On the action that was taken under President’s rule:
- The petitioners had argued that the Union took “irrevocable” action without the state’s consent when it was under President’s rule. Here, the challenge was to the extent of powers that can be appropriated when Article 356 is in operation.
- Both the CJI and Justice Kaul cited the 1994 ruling in S R Bommai v Union of India that defined the contours of proclamation of President’s rule. The Bommai ruling was a nine-judge Bench verdict that is binding on a smaller 5-judge Bench.
- Relying on the Bommai ruling, the court said that the standard to decide the validity of the President’s action was to see whether it was not “mala fide or palpably irrational”, or that the “advisability and necessity of the action was not borne in mind by the President”.
- The court also held that the petitioner and the Union government must show mala fides to the court. The ruling rejected the argument that irrevocable action being taken cannot be accepted as proof of mala fides.
Can Bihar increase its reservation pool?
(GS Paper 2, Social Issues)
Why in news?
- Recently, the Governor of Bihar approved two laws increasing the quantum of reservations in jobs and education in the State to 75%, including 20% for Scheduled Castes, 2% for Scheduled Tribes, 18% for Other Backward Classes, and 25% for Extremely Backward Classes, and 10% for economically weaker sections (EWS).
- The two laws have once again sparked debate around the permissible limits of reservations in India, particularly in view of the “50%” limit prescribed by the Supreme Court of India in the Mandal Commission case (Indra Sawhney, 1992), as well as the court’s emphasis on “adequate” representation of the oppressed classes as opposed to “proportionate representation”.
What is the 50% rule?
- The Supreme Court has historically maintained that reservations, whether in jobs or education, should not exceed 50% of the total seats/posts.
- In 1963, a seven judge bench in M.R. Balaji explained that reservations were in the nature of an “exception“ or “special provision“ under our constitutional scheme. Therefore, they cannot be provided for more than 50% of the posts or seats.
- Though this understanding of reservations changed in 1976, the 50% limit has remained unaltered.
- A nine judge bench in the Mandal commission case in 1990 reaffirmed the 50% limit and held that it is a binding rule, and not merely a matter of prudence. However, it is not a rule without exceptions.
- A State can exceed the limit in exceptional circumstances, that is, to provide reservations to communities which hail from far flung areas of the country and have been kept out of the mainstream of the society. This is not a geographical test but a social one.

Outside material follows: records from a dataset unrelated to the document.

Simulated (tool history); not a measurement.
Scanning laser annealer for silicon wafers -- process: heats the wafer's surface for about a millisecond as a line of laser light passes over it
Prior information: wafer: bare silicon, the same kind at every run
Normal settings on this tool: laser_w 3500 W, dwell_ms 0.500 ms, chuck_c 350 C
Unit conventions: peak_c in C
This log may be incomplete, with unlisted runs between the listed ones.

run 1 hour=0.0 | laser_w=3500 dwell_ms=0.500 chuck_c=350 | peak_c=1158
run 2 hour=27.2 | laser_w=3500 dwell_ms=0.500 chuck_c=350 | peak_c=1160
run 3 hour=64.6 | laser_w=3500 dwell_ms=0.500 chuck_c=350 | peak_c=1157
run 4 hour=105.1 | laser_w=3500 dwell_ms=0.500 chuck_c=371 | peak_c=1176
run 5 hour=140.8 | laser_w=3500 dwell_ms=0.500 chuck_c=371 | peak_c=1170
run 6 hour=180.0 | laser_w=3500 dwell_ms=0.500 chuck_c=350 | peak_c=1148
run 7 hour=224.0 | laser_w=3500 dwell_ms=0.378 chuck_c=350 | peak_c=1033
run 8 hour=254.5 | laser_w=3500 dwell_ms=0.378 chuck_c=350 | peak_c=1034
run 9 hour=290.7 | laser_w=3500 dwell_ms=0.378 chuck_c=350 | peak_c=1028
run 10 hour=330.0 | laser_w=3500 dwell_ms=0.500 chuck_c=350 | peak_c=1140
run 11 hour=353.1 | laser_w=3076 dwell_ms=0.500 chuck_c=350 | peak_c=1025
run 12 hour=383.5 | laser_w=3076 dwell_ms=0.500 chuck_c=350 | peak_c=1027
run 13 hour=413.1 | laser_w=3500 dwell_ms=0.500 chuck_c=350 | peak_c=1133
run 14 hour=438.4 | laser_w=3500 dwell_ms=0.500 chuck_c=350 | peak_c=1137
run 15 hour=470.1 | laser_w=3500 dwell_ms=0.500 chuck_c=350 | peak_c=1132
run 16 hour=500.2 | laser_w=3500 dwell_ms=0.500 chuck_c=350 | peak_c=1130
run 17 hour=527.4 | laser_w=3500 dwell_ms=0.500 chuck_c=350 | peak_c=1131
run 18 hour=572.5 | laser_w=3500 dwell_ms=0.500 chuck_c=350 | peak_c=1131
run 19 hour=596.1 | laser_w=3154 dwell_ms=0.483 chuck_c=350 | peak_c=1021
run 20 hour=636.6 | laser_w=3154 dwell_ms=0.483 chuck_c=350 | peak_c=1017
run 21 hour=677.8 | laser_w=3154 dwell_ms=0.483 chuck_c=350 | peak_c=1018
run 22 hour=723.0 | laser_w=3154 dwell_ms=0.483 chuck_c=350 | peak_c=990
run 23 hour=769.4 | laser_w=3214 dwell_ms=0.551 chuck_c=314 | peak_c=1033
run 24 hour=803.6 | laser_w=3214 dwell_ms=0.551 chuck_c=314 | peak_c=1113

- Besides, in 2022 the Supreme Court upheld the 103rd Constitutional Amendment which provides for 10% additional reservations to the EWS. This means, for the time being, that the 50% limit applies only to non-EWS reservations, and States are permitted to reserve a total of 60% of the seats/posts including EWS reservations.
What do laws in Bihar state?
- In January 2023, the Bihar government announced a caste based census/survey to be conducted across the State. The results of this Census were announced in October. Shortly thereafter, the two Bills (now laws) where introduced in the Legislative Assembly.
Two striking aspects of these laws deserve to be noticed:
- The first is the obvious breach of the 50% (now 60%) ceiling limit. If and when the laws are challenged in court, the government of Bihar will have to prove that there case falls within the exception carved out in the Mandal Commission case. That is, the communities to whom reservations have been granted hail from far flung areas or have been kept out of the social mainstream.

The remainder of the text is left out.